In any case, this question seems to be about authentication (or session) tokens, and by extension about session management.


Mostly, it comes down to what you need from your environment.

The advantages of JWTs is that they're scalable (no per-user server-side state needed, reduced database lookups), can carry user and session data within them in a trusted way, and that the issuer and verifier can be different systems (even with the issuer not trusting the verifier). As such, they're popular for highly-distributed systems, high-traffic systems, microservices, and anything with external SSO. The downsides of JWTs are that they're non-revocable (you'll want short lifetimes and thus either refresh tokens or very short sessions before reauthentication) and there's a "key to the kingdom" that, if leaked, can be used to generate arbitrary tokens that will validate successfully. As such, they are sometimes less preferred for very high-sensitivity systems that require precision control over session creation and duration and avoidance of single points of failure.

Random session tokens (stored in RAM, external cache, or DB) are arguably the most secure option, but they require synchronization/cache coherency, extra server resource/extra DB queries, and are generally not practical with any sort of federated or external authentication. They are generally best for simpler, smaller-scope projects, or for ones with very strong security requirements.

Both systems have security pitfalls (JWTs need to be validated correctly, random tokens need to be generated and stored correctly), but only JWTs have a catastrophic failure mode (exposure of the key) in a way that doesn't require fully compromising the server or the sessions table of the database. Indeed, random tokens can be made secure even against compromise of the sessions table (by hashing the client-stored token with an HMAC using a secret key stored outside the DB, and storing the MAC rather than the token in the DB). However, in many cases, the scalability of JWTs makes them the only viable choice; they are still quite secure if implemented correctly.

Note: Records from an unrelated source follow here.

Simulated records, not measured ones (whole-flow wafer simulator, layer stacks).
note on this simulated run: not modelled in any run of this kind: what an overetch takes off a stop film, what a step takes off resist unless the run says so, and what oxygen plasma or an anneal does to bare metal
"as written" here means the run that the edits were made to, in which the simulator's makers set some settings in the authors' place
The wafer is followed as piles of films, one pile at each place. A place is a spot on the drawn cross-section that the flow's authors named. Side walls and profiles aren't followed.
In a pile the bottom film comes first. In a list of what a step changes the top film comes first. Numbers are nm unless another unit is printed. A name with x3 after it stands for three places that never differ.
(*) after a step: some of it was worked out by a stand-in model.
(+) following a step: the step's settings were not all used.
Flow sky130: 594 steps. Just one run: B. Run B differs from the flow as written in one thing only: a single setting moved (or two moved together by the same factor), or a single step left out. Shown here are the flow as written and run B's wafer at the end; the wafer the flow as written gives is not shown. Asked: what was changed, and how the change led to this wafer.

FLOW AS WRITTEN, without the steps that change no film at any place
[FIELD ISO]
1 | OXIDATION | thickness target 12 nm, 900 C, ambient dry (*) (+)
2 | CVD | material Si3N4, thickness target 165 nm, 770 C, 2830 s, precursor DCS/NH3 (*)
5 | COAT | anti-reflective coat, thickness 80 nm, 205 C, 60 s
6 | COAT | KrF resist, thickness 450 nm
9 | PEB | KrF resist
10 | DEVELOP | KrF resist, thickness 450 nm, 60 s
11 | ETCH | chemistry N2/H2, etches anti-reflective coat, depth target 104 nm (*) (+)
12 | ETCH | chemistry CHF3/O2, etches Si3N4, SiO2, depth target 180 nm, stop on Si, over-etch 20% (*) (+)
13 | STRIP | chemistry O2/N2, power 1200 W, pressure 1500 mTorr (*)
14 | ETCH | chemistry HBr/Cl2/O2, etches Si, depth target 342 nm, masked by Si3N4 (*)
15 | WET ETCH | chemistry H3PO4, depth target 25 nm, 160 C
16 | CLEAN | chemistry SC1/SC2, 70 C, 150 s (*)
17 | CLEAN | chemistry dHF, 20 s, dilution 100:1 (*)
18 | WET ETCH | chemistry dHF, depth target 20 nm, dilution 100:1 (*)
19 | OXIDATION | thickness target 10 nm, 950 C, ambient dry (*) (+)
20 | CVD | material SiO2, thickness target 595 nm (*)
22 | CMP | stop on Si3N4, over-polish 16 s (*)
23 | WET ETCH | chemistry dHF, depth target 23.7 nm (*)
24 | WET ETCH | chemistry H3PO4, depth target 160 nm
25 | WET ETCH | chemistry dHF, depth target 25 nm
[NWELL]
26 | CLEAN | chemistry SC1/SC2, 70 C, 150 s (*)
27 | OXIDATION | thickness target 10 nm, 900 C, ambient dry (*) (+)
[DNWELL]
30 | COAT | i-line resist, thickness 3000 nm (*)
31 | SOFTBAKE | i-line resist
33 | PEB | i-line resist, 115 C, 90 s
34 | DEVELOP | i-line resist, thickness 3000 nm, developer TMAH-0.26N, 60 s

OAuth, by itself, doesn't really touch on either of these. In theory one could design an OAuth system that had to perform the OAuth flow every time any access-controlled operation was attempted, but in practice this would be intolerable to the user if the protected action(s) were at all frequent. Instead, upon completion of the OAuth flow, the user is typically issued a token of some sort. Most commonly, this is either a JWT + a random refresh token, or a random session token.